We will have hundreds of console users. Each console operator will be responsible only for their site's systems. Using the latest version 9 release, 9.0.777, what is the easiest way to do this. I'm thinking of creating a special site only to hold groupsthat target each site and then use a combination of sites and roles. Also would like to use the LDAP groups option so that operators are automatically created and assigned the correct rights the first time they log in. So I guess I'm asking, what's the best way to use groups, roles, sites and LDAP groups to do this and make it as easy as possible for us. Maybe an example would spell this out better? Key for us is we want to make sure no console operator has the ability to add more systems to their purview unless they automatically fall into the groups we create. Hence why I want to create these special groups in an area that are not accessable by anyone except the main IEM admins. Thanks in advance!

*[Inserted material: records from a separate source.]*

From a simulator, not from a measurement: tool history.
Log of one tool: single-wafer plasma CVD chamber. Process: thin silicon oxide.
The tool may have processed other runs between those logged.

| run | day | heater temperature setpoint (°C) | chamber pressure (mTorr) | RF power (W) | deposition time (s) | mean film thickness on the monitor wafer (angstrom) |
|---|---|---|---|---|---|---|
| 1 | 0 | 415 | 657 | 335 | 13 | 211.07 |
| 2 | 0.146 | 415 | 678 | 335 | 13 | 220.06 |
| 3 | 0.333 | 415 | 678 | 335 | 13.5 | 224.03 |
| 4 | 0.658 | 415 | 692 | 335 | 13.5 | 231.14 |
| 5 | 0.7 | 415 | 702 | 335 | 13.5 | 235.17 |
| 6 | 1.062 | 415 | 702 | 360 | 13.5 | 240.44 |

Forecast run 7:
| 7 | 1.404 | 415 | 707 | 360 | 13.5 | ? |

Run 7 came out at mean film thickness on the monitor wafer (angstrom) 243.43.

Pinned topic Best way to delegate rights to large amount of console operators
mcalvi91 27000402M974 Posts
MMcGough 2700045QWK4 PostsACCEPTED ANSWER
Re: Best way to delegate rights to large amount of console operators2013-09-25T21:47:52Z in response to jfschafer
There are a few moving parts to consider. It sounds like you are on the right path. Here is what I would recommend, keeping in mind I don't know what all your organizations requirements are:
Custom Sites: Create a custom site for each of the locations or different groups. The easiest way to do this would be to create those sites by division of duties. The Europe administrators manage the Europe site and the Europe computers are subscribed to the Europe site. The Australia administrators manage the Australia site and the Australia computers are subscribed to the Australia site.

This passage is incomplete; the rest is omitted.